Frequently Asked Questions

Frequently Asked Questions

What does the Public Administrator do?

In the 2010 interview of former Clark County Public Administrator John Cahill, provided above, he explains the important role of the office of the Public Administrator (CCPA).

Our office performs two very critical functions when a resident of Clark County passes away. When next of kin or a named executor of an estate cannot immediately step in to secure assets of a Clark County resident, the CCPA steps in to ensure that those assets are protected until they can be turned over to the rightful party.

Our office also administers estates when next of kin or the executor cannot. Our office will also often be appointed by the court to serve as the administrator of an estate, depending on the particular circumstances in that case.

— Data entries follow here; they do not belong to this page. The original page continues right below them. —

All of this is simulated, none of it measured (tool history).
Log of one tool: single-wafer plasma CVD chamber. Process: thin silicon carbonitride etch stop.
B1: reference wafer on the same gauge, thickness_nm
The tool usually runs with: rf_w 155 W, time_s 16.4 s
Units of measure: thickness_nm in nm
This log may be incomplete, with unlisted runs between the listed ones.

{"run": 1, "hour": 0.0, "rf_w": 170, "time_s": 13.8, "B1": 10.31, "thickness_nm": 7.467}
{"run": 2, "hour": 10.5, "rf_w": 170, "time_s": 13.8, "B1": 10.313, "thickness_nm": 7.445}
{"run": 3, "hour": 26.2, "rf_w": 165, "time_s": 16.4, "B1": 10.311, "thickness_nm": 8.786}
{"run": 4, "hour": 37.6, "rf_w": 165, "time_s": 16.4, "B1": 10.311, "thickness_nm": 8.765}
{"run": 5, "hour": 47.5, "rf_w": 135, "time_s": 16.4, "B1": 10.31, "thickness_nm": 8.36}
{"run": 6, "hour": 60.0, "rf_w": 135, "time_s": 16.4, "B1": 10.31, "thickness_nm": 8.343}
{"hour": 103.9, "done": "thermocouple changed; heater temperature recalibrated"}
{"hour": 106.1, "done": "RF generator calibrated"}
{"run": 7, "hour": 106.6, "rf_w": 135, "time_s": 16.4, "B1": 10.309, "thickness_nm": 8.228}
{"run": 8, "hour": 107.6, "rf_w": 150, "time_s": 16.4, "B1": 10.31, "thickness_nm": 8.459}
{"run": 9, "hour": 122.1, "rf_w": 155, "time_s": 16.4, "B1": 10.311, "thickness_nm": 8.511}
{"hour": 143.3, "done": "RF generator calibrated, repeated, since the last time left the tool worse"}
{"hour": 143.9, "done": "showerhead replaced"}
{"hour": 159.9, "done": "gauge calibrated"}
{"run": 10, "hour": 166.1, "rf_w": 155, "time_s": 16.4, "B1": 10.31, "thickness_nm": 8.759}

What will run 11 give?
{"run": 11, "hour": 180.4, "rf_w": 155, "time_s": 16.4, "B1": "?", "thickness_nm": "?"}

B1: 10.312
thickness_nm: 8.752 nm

I believe I am the rightful person to claim a Clark County resident's property? Can I just act to secure the property?
If our office has been referred the matter of your loved one, we must verify your authority to act on behalf of that person's estate before we can release custody. The executor of an estate, if the resident had a last will and testament, would have the authority to receive custody of that person's property. If there is no last will and testament, then next of kin would be entitled to secure the property from our office on behalf of the estate. If your rights are not clear, it is always advised that you contact an attorney in Clark County for legal advice.
I want to administer the estate of a Clark County resident but I need legal advice or forms. Does your office provide legal advice or forms?
Unfortunately, our office is not a law firm so we cannot provide legal advice or forms. Please review our page with more information here.
Where can death certificates be obtained?
Often, death certificates can be ordered through the funeral home that is handling final arrangements for your loved one. However, death certificates may also be ordered through the Southern Nevada Health District. You may visit their website or call (702) 759-1000 for more information. Our office has no involvement with death certificates. This information is provided as a courtesy.
My loved one’s vehicle was towed by the Public Administrator. Can I drive it away?
When a loved one passes away, that person’s insurance lapses. Given that there is no coverage on the vehicle, the vehicle cannot be legally driven until title has transferred and insurance coverage has been purchased. To lawfully transport the vehicle, a tow truck must be contracted at your own expense to have the vehicle moved to the location of your choice until the vehicle can be legally driven.

Does the Public Administrator clean the home before the family enters the residence?
Unfortunately, there may be bodily fluids that are left behind when someone passes away. If a loved one passed away in the home, the amount that may be left in a residence can vary. If we have verified your right to take custody of the property, you may still wish to contract for a biohazard cleanup before we have turned over custody to you. While our office does not conduct or pay for biohazard cleanup, we can offer assistance by allowing access to the residence for your biohazard cleanup company prior to your entry of the home. Please contact our office for more information.

My loved one had a pet. Do you have the pet?
Our office does not take custody of pets that are left in the home. When a pet of a loved one is found, animal control is called to take the pet. You may also contact our office to see if we have any record of your loved one’s pet. The coroner may have additional information on the pet.